Cairo will increase the consumer price of gasoline, diesel, kerosene and fuel oil under the plan, which are now at 85-90 per cent of their international cost, according to the letter, which is dated January 27 but only released by the IMF on Saturday.

“We will make additional increases to achieve our objective of 100 per cent cost recovery by June 15, 2019 -- excluding liquefied petroleum gas and fuel oil used for electricity generation and bakeries,” the letter jointly signed by Egypt’s central bank governor and finance minister said.

Fuel prices in Egypt have increased gradually in the past three years. In December, Egypt’s Prime Minister issued a decree to link lesser-used Octane 95 gasoline to international prices from the end of December 2018, with the first price adjustment at the end of March 2019.

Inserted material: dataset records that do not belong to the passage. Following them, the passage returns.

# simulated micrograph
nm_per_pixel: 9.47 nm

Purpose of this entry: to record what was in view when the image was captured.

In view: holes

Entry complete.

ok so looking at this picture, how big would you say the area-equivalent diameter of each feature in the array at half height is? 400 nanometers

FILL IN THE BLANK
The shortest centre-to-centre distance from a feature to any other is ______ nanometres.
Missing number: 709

In its January letter, the government said it would introduce indexation for other fuel products by June 5, with the first adjustment by end of September 2019. Reform of electricity subsidies will continue as planned to achieve full removal by 2020-21.

The letter was included in an IMF staff report dated January 28 and published following the disbursement in February of the $2bn fifth tranche of the loan package intended to spur Egypt’s recovery after years of economic decline. The IMF did not give the reason for the delay in publication.

North Africa’s largest economy suffered major setbacks due to political turmoil after the Arab Spring, with economic growth slowing, capital outflows increasing and inflation skyrocketing. The country is implementing widespread economic reforms to drive growth and boost private sector's contribution to the country's gross domestic product.

Egypt’s reform of fuel subsidies “is on track to be completed in 2018-19” and while the government in letter said it has put in place a hedging mechanism to protect against oil price shocks, the IMF in its report “advised caution” in doing that.

Egypt’s macroeconomic situation has “improved markedly” since the start of the programme, according to the IMF. “Growth has accelerated; external and fiscal deficits have narrowed; international reserves have increased, and public debt, inflation, and unemployment have declined.”

The outlook is favourable, with the continued strengthening of tourism and construction, and rising production of natural gas, expected to help raise GDP growth to 5.5 per cent in 2018-19. Growth is projected to rise further to 6 per cent over the medium term as ongoing structural reforms are fully implemented, the IMF noted.

Egypt’s current account deficit is projected to gradually narrow to under 2 per cent of GDP in the medium term, while the overall deficit is set to narrow to 8.3 per cent in 2018-19 from 9.8 per cent in the last fiscal .

The 2018-19 budget is also on track to reach the targeted primary surplus of 2 per cent of GDP, which will complete the programmed three-year fiscal consolidation of 5.5 per cent of GDP, the report said.

However, there are risks linked to a more challenging external environment including the tightening of global financial conditions leading to capital outflows, pressure on Egypt’s external accounts and higher borrowing costs, the lender said.

“The objective of our program is to further strengthen macroeconomic stability by reducing inflation and public debt, promote inclusive growth, employment creation and private sector development, and protect the poor and vulnerable,” Egypt said in its letter to the IMF.

“We will monitor economic developments and performance and stand ready to take additional measures that may become necessary to achieve our programme goals.”